Just a few more pounds . . .

Saturday, August 29, 2015

Eternal vigilance is the price of liberty. 

And I would add that eternal vigilance is the price of keeping weight off!

I lost 30 pounds in the first five months of this year. Since the end of May I've been gaining and losing the same two pounds. I really want to lose another five pounds to fit into two dresses and a coat I've bought for the fall.

Most experts counsel you never to buy something that you have to lose weight to fit into. Buy for your current size, they suggest. This is good advice, but I've found I've lost out when I've waited.

I'm very picky about my clothing since I began Project 333. If I'm going to only have 33 items in my closet, I'm going to make sure I love them. And once I narrow my choices down to the right color, style, and fabric, there usually isn't too much to pick from. Best to get them when the getting's good.

I found a beautiful dress by Eileen Fisher last winter in a really pretty charcoal. She usually does everything in black and I don't do black. But I thought I'd wait to buy it until I lost a little more weight. Yep, you guessed it. By the time I lost the weight, it was sold out.

So even though they're a little snug, I snatched up these items before it was too late. (Just so you know, I have scrolled through literally hundreds of dresses online to find just one perfect one. Hey, if I only get to have a couple in my wardrobe, I want to love them.)

These are the items I need to lose the extra 5 pounds for . . . 

I got this from Pendleton in the navy, 30% off. I'll wear with a cardy or jacket. This will be a wardrobe staple.

I got this in navy from Nordstrom. So hard to find a dress with coverage of arms, knees, and décolleté, and still stylish.  I'll be able to wear this to lots of different functions.

From J. Crew. So excited to finally find a pink coat, I didn't want to wait for it to go on sale, because I know the pink or my size wouldn't be available. But, using eBates, I still was able to get it for 35% off, with cash back.
So, these are my incentives for the final five pounds.

I just have to gear myself up for it. It is a mental game. It is a state of mind.

You know how everyone says it takes 30 days to form a new habit? Hmm . . . I don't know. I gave up sugar for more than thirty days, but I sure haven't lost my taste for it. And we're heading into the fall season, which always equals, to me, homemade apple crisps, pumpkin muffins, gingerbread, etc.


I'm determined not to gain this weight back. I worked too hard to get here. 

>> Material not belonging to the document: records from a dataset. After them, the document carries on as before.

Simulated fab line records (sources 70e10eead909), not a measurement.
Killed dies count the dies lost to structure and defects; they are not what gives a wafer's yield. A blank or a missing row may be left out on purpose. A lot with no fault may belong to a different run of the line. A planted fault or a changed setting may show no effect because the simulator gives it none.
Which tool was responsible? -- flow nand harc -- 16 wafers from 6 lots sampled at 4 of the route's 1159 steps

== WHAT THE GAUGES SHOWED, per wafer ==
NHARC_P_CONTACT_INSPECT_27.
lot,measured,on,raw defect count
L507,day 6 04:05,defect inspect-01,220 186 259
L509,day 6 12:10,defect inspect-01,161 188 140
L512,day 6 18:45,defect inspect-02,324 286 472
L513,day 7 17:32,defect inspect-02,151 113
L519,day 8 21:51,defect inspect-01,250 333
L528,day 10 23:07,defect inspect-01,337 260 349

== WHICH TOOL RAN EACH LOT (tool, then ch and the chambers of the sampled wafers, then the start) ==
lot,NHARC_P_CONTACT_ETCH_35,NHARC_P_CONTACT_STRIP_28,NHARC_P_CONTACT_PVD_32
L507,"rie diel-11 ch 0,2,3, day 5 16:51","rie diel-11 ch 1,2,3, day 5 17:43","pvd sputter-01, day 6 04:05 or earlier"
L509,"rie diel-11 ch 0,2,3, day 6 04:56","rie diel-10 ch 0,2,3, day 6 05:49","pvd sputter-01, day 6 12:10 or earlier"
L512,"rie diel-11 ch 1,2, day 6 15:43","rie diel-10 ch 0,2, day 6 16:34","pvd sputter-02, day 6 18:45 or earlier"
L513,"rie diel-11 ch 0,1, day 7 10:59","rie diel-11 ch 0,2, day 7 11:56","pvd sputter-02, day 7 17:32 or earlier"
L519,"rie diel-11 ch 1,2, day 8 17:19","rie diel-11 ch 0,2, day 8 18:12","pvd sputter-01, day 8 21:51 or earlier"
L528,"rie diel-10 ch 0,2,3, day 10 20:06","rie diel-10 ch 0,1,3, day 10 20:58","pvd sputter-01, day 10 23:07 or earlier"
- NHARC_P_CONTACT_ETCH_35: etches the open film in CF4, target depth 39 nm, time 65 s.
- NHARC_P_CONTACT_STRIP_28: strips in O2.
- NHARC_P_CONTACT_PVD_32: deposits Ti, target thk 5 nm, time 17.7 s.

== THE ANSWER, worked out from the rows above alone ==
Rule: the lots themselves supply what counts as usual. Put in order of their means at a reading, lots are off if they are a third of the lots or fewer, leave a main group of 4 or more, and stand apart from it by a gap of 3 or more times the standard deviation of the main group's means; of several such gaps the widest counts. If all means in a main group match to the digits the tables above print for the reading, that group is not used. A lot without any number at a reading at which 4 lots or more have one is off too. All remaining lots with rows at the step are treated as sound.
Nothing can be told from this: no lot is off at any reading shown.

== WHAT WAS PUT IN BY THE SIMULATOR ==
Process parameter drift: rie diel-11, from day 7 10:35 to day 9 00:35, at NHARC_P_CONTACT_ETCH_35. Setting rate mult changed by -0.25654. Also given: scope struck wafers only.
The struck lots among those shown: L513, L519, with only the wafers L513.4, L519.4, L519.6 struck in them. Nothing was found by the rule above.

With apologies to Thomas Jefferson (who may or may not have originally penned this famous saying), eternal vigilance is needed. It's so easy to slack off, get lazy, think that an extra helping won't make much difference . . . 

The only thing necessary for the triumph of evil (FAT) is for good men (ME) to do nothing (EAT COOKIES). -- Edmund Burke

(Sometimes I worry that my silly sense of humor might not come across very well on paper.)

Hope you're all having a good weekend. Here in Michigan, I'm enjoying the beginning of my favorite time of year. The windows are open, the humidity is low, temperatures are moderate -- just lovely!!

Wake up to toast, 50s style

Sunday, August 23, 2015

It's fun to discover new (to me) bloggers, and come away with bits of beauty and inspiration.

Rue at An Old-Fashioned World, a new blogging friend, has inspired me in vintage living. She really does live an old-fashioned life, down to her darling retro kitchen and vintage clothing. Rue uses old things, most made before 1960. I already use my vintage linens and dishes on a daily basis, but she got me thinking about other useful and beautiful vintage items, including appliances . . . 

You and I both know that appliances nowadays have a built-in obsolescence. We're lucky if a vacuum cleaner or coffee pot or washing machine lasts more than five years. And when it does break down, it's cheaper to just replace the thing than to get it repaired.

(We did just pay a couple hundred dollars to repair our 31-year-old Maytag washer. It was worth it. They just don't make them like that anymore. A friend, with a fancy, few-years-old stackable washer/dryer combo, is already looking at having to purchase a new one.)

And what happened to Made in the USA? Do you see anything made here anymore? It seems everything comes from China.

But, not too long ago, many things were made right here. And they were quality.

A vintage Westclox Baby Ben wind-up alarm clock for my bedside. Better than having my cell phone alarm close to my head at night. Who knows what the potential damage of that could be? And this little clock is perfect if the power goes out.

Isn't it cute? I found it on eBay for under $10. It works perfectly. (I just need to remember to wind it up every night!)

So imagine me, shutting off my cheery little alarm, slipping into my slippers and housecoat, and padding downstairs to start up the percolator and make myself some toast a la Lucy?

(Of course,  I would also need to scramble eggs for Ricky Mr. Beautiful while he reads the paper, but  that's not going to happen. Mr. B lives in the 21st century. He has a green smoothie and then checks his emails. I have to say, though, he does enjoy percolated coffee, if he's not in a hurry. Then he grabs a cup from the Keurig.)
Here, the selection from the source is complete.